Friday Mar 18, 2016

Five Competitive Killers in the Manufacturing “Engineer to Order” Process

Call it a streetcar not desired. In September 2015, Seattle, Washington’s Department of Transportation issued penalties of nearly $800,000 against Czech company Inekon for failing to meet deadlines in delivering new, customized street cars to the city after a series of software glitches, propulsion problems, water damage in six out of seven inverters, and unfinished items like way-finding graphics and the customer information system. As of year’s end, the first street car was scheduled to arrive two years late -- not a glittering endorsement for the company.

#1 Making the customer wait – not to mention the penalties that come with those delays -- is just one of several competitive killers that manufacturers face in the Engineer-to-Order business.

ETO projects, those highly customized, small volume designs that require unique materials and sometimes last months or years, are perhaps the most vulnerable to competitive killers due to their very nature. Designs change, delivery of specialized materials could be delayed, technology updates, things could go wrong. Manufacturers that venture into ETO projects must be ready to slay these competitive killers.

#2 Rework and failures

Changes in design are inevitable in ETO projects, but lapses in transparency and communication between customers, partners and the manufacturer are not. The need for unnecessary rework hits the bottom line.

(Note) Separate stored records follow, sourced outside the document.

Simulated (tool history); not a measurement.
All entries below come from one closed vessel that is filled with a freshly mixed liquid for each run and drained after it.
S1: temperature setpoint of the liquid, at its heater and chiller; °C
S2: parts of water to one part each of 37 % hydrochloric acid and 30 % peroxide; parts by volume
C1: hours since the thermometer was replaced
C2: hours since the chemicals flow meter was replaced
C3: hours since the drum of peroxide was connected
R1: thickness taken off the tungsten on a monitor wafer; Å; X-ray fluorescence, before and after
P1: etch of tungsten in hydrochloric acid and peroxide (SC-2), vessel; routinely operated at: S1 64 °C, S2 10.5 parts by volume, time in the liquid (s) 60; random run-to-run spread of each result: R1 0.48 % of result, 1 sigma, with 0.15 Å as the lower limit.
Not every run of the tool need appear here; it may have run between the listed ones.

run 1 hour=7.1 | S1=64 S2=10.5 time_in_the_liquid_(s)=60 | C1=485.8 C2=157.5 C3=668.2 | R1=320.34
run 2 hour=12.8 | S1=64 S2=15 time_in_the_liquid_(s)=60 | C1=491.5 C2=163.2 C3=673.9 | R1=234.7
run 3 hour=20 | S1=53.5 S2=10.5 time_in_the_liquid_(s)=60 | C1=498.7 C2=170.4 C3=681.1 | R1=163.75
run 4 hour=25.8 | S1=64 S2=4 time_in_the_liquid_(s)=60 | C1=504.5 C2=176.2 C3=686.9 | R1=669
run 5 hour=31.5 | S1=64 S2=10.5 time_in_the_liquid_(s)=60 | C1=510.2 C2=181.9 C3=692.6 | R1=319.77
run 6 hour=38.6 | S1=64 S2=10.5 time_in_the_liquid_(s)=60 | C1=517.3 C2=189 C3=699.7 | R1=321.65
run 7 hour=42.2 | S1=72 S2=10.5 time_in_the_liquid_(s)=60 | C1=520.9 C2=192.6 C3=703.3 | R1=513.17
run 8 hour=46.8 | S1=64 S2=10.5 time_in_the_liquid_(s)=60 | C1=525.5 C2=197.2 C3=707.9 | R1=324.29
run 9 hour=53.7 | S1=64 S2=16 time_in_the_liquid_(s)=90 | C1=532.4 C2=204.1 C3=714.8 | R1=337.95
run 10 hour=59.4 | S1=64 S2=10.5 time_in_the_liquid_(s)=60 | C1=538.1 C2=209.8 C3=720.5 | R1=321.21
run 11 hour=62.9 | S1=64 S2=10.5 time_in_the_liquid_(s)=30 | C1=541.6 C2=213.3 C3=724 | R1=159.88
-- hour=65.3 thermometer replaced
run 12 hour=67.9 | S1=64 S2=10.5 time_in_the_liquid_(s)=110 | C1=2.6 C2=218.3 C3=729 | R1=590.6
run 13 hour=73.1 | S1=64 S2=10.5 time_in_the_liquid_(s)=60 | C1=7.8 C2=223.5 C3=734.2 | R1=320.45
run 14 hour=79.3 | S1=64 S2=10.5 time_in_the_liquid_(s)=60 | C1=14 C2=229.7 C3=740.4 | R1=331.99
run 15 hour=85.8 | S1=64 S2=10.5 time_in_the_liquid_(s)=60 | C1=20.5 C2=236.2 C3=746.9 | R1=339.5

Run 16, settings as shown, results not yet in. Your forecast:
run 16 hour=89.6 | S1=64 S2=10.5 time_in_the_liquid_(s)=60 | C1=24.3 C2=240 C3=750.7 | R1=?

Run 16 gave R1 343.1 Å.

Boeing knows this all too well. In July 2015, the aerospace manufacturer took yet another charge against its USAF aerial refueling tanker program, the KC-46A. This time the price tag was $536 million after taxes, bringing the total charges to date to more than $800 million, according to one report. The KC-46 tanker is being designed, developed and tested under a fixed-price Engineering, Manufacturing and Development contract.  

The additional charges, according to Boeing’s president and CEO, reflect higher estimated engineering and manufacturing costs to complete development, certification and initial production of the tanker aircraft, while holding to the program schedule for initial production deliveries in 2017. While Boeing had improved its processes after producing similar tankers for Italian and Japanese air forces, the fueling system is new to the USAF and different from the previous tankers.

#3 Overproduction

Even when an ETO project appears to be running smoothly, there are other aspect of ETO projects that can go south. Companies that manage more than one ETO project at a time can face overproduction due to a lack of oversight and coordination across projects. For instance, project managers arbitrarily set a pre-define margin of safety, but smaller ETO projects can tolerate a smaller margin of safety. Another pitfall to avoid -- if production starts too early, designs can change and require further production – adding to the waste.

#4 Too much inventory

Multiple ETO projects can also lead to unnecessary inventory. Procurement specialists sometimes buy larger quantities than they need to meet minimum order quantities, or they want to take advantage of quantity discounts, but in reality the true carrying or holding costs can often be greater than what was originally saved.

#5 Not automating the entire ETO project management process

Manufacturers need visibility across their entire project portfolio to determine optimal bid prices, better estimate delivery dates, reduce lead times, and be better able to accommodate change orders without compromising margins or delivery schedules. Updates should also be communicated regularly with the client and suppliers to keep inventory and production on track.

Oracle Primavera’s enterprise solution addresses the challenges of the ETO process. It can help ETO businesses make changes quickly, collaborate with stakeholders easily, understand where they are in the process, manage resources so they’re ready when needed, and ultimately deliver the product on time and on budget.

In highly specialized manufacturing, customer satisfaction is key. Oracle Primavera allows manufacturers to build tighter relationships through open transparency and repeatable success. Check out our White Paper, “Building a Profitable Engineer-to-Order Business,” to learn more.

For more information on Primavera’s Engineer-to-Order Solution visit www.oracle.com/goto/eto

Friday Feb 19, 2016

Five Reasons to Move to Cloud-Based Enterprise Project Portfolio Management

Five Reasons to Move to Cloud-Based Enterprise Project Portfolio Management

Industry studies show that 20 percent of projects may fail as organizations take on more risk in search of higher rewards. To mitigate risk, organizations are turning to modern project management solutions such as Oracle's Primavera P6 Enterprise Project Portfolio Management Cloud Service. Learn about five critical benefits of moving project management to the cloud.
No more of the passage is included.